Determination of nature of charges and number of charges in unit volume by Hall potential or Hall voltage.
If a magnetic field is applied perpendicular to the flow of current, then a potential is created normal to both that of current and the magnetic field. This effect is called Hall Effect and the generated potential is called Hall potential or Hall voltage.
Determination of the nature of charges
From the experiment described above, it is seen that it the flow of current is due to the positive charges then along the width of the stripping potential of the upper face (Vu) is higher than the potential of the lower face (Vl), i.e.,
Vul = (Vu – Vl) = positive.
On the other hand, if the flow is due to the negative charges opposite phenomenon will happen. That means, the potential of the lower face Vl will be higher than the potential of the upper face Vu i.e., (Vu ˂ Vl)

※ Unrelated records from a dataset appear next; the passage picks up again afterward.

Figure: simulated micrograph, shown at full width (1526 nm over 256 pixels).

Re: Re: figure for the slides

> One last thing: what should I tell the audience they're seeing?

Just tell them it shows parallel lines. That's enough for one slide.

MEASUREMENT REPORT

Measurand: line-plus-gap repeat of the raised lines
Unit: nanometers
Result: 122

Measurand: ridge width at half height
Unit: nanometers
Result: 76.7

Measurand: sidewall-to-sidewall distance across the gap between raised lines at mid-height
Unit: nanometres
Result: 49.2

So, Vul = (Vu – Vl) = negative.
From this, we can determine the nature of charges.
Determination of the number of charges in unit volume:
Let, q = charge of each carrier
v = velocity of the charges
n = number of charges in unit volume
B = magnetic induction or flux density
E = electric field generated due to the creation of the Hall voltage between the two faces.
VH = Hall voltage
d = Width of the strip.
So, electric field, E = VH/d
or, VH = Ed
Electric force acting on each charge, Fe = qE.
By performing proper calculation it is seen that for Hall potential number of charge per unit volume, n = JB/qE. …. …. …. (1)
here, J = current density = nqb and E = vB
From equation (1) number of charges in unit volume can be determined.
Since velocity of electron, magnitude of the magnetic field, widths of the conductor, electric charge are constant, so mathematically the value of Hall voltage is obtained as-
VH = BI/nqb
This is the equation of the Hall voltage.
Here, B, I, b, d are constants, so VH ∞ 1/n. That means Hall voltage is inversely proportional to the charge density per unit volume.
Note that the direction of the current I in the diagram is that of conventional current so that the motion of electrons is in the opposite direction. That further confuses all the “right-hand rule” manipulations you have to go through to get the direction of the forces.